43. The Mouth of Sauron appeared in two Mad Max movies
The Mouth of Sauron was played by Bruce Spence. The Australian actor is best known for his roles in the classic movies Mad Max 2 (aka The Road Warrior) and Mad Max: Beyond Thunderdome. Spence's mouth was digitally enlarged during post-production to give him a disturbing appearance.
44. Fran Walsh and Philippa Boyens sent a sweet note
After Walsh and Boyens viewed the emotional footage of Sam and Frodo making their final ascent up Mount Doom, they sent Wood and Astin a fax with an official production company cover sheet. The second page simply read, "You made us cry."

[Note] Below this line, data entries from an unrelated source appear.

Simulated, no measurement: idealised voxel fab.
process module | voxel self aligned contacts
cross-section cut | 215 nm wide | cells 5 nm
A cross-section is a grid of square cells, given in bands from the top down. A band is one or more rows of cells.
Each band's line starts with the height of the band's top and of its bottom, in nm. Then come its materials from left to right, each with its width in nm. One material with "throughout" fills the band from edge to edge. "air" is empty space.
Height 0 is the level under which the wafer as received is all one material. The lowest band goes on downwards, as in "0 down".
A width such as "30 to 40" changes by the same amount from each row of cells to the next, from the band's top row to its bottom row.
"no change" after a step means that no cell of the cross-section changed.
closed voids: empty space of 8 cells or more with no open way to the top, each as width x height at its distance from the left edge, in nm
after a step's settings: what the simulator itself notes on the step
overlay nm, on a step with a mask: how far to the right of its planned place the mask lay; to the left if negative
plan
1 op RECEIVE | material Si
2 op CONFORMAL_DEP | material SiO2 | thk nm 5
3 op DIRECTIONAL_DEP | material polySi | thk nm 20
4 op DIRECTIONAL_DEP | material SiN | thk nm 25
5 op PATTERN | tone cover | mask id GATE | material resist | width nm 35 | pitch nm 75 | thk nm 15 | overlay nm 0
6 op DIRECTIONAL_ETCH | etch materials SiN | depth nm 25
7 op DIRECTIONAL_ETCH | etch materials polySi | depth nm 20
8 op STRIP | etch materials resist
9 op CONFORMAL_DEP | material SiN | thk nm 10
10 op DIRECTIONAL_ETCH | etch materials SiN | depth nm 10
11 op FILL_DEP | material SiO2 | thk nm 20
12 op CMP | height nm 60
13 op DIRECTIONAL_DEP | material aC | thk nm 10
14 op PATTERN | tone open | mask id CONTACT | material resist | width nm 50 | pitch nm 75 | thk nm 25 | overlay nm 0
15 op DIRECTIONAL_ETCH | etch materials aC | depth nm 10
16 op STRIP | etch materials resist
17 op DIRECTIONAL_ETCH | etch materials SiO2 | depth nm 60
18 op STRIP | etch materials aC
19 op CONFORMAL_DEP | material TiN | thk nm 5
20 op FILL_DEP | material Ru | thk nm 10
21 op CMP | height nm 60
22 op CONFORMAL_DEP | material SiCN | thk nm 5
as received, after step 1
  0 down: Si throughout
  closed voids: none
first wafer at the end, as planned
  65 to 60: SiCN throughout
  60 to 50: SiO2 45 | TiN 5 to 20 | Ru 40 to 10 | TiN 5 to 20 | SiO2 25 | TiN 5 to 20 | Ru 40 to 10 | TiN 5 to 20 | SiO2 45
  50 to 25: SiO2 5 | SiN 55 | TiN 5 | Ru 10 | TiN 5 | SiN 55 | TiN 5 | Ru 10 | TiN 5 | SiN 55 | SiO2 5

45. Aragorn originally fought Sauron, not a troll
Originally Aragorn was going to fight the physical version of Sauron in the Battle of the Black Gate--the scene was edited and you can see footage of it here. But Jackson decided to omit it after he decided it was too similar to the fight scene between Sauron and Isildur in the Fellowship prologue. However, he used the same footage of Mortensen fighting for when he takes on a troll in the battle.
46. There were three versions of Gollum's fall
Jackson considered three different versions of Gollum's fall into the Crack of Doom. In one, Frodo throws Gollum and the Ring into the fire, while another was the same as in the book, where Gollum is dancing with joy at getting the Ring back and accidentally falls. In the end, Jackson chose the third way--Gollum and Frodo both fall while fighting over the Ring.
47. This is Jackson's favorite moment
Jackson states that his single favorite scene in the entire trilogy is when Aragorn tells the hobbits, "My friends, you bow to no one," before he--and the entire assembled crowd at his coronation--bow down before Frodo, Sam, Pippin, and Merry.
48. Phillipa Boyens wrote an amusingly self-referential line for Frodo
Boyens originally included a line for Frodo, in which he says, "Bilbo always told me that the great stories never end," because she was very aware of just how long the entire ending of the movie was. However, Walsh vetoed it, because she felt it was "too much of a comment on the film itself."
49. This powerful scene had to be shot three times for annoying reasons
The moving sequence in which Sam, Merry, and Pippin say goodbye to Frodo had to be shot three times. The four hobbit actors had given extremely emotional performances, but during the shooting, Astin had broken off and returned for the rest without wearing his full costume. So the scene was filmed again. But after this, to his horror, Jackson discovered that all the footage was out-of-focus. He had to ask his stars to perform the entire scene yet again the next day.